1. Natty Gann
Natty Gann (played by Meredith Salenger) is the 12-year-old protagonist of Disney’s 1985 kid-adventure flick, The Journey of Natty Gann. Set during the Great Depression, the film tells the story of a tomboyish girl who escapes from a boardinghouse and hits the road in search of her father, who has gone to look for work as a logger in the Pacific Northwest. Along the way, she befriends a wolf and has an “innocent romance” with a young John Cusack.
2. Huckleberry Finn
Mark Twain’s seminal contribution to the Tween Hobo genre, Huck Finn is Tom Sawyer’s “lawless and vulgar” best bud, son of the town drunk, friend and traveling companion to runaway slave Jim. According to no less than Ernest Hemingway, “All modern American literature comes from one book … called Huckleberry Finn.”

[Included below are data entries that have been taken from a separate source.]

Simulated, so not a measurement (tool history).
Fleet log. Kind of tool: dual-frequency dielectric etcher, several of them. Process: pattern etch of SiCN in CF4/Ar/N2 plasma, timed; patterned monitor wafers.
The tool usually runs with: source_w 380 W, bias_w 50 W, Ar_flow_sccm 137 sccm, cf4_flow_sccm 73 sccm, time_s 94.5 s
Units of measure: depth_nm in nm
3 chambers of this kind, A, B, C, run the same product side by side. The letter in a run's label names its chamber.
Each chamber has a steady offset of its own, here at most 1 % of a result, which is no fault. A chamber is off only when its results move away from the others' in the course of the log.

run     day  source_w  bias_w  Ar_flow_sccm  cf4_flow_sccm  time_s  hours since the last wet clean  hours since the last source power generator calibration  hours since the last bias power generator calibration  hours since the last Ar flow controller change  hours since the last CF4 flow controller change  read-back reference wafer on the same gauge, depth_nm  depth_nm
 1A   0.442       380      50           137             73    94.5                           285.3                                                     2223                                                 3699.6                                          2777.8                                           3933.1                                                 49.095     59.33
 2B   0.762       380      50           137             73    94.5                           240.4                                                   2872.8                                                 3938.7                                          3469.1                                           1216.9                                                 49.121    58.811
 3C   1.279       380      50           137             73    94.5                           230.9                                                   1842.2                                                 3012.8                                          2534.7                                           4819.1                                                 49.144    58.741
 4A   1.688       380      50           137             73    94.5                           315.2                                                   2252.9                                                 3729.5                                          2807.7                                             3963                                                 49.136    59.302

3. Young “Woody” in Bob Dylan biopic I’m Not There
In Todd Haynes’s experimental Bob Dylan biopic I’m Not There, the legendary folksinger is played by six different actors, including Cate Blanchett, Heath Ledger, Christian Bale, and this kid – Marcus Carl Franklin. Franklin’s tween hobo personification of a young Dylan-meets-Guthrie rides the rails with a guitar case bearing the slogan, “This Machine Kills Fascists.”
4. Mary-Kate Olsen
Sometimes you have to be rich to look this poor. Mary-Kate Olsen, the uber-tween and kajillionaire of Full House fame, graduated to full-scale fashion icon with her introduction of “hobo chic” in the mid-aughts. Long, raggedy scarves; street-sweeping jackets and cardigans with holes in them; the messier and baggier the better. These days Mary-Kate tends to rock a sleeker look, but let’s be honest – she never looked as good as when she looked like she had just crawled out of a dumpster.
5. The Boxcar Children
The prototypical tween hobos just might be the four orphan stars of this classic children’s series, written by first-grade teacher Gertrude Chandler Warren. Henry, Jessie, Violet and Bennie make a parent-less home for themselves in an abandoned boxcar, and embark on a fruitful career as amateur sleuths, solving well over a hundred mysteries, including the caboose-related one featured here.
6. Addie Loggins in Paper Moon
In 1973’s Depression-set comedy Paper Moon, Tatum O’Neal gives a legendary performance as 9-year-old Addie Loggins, who may or may not be the daughter of con man Moses Pray, played by Tatum’s real-life father, Ryan O’Neal. Addie and Moze join forces and scam their way across America, on a road trip full of hillbillies, bootleggers, gold-diggers, and carnival barkers. Nine-year-olds really shouldn’t smoke, but Addie Loggins makes it look cool.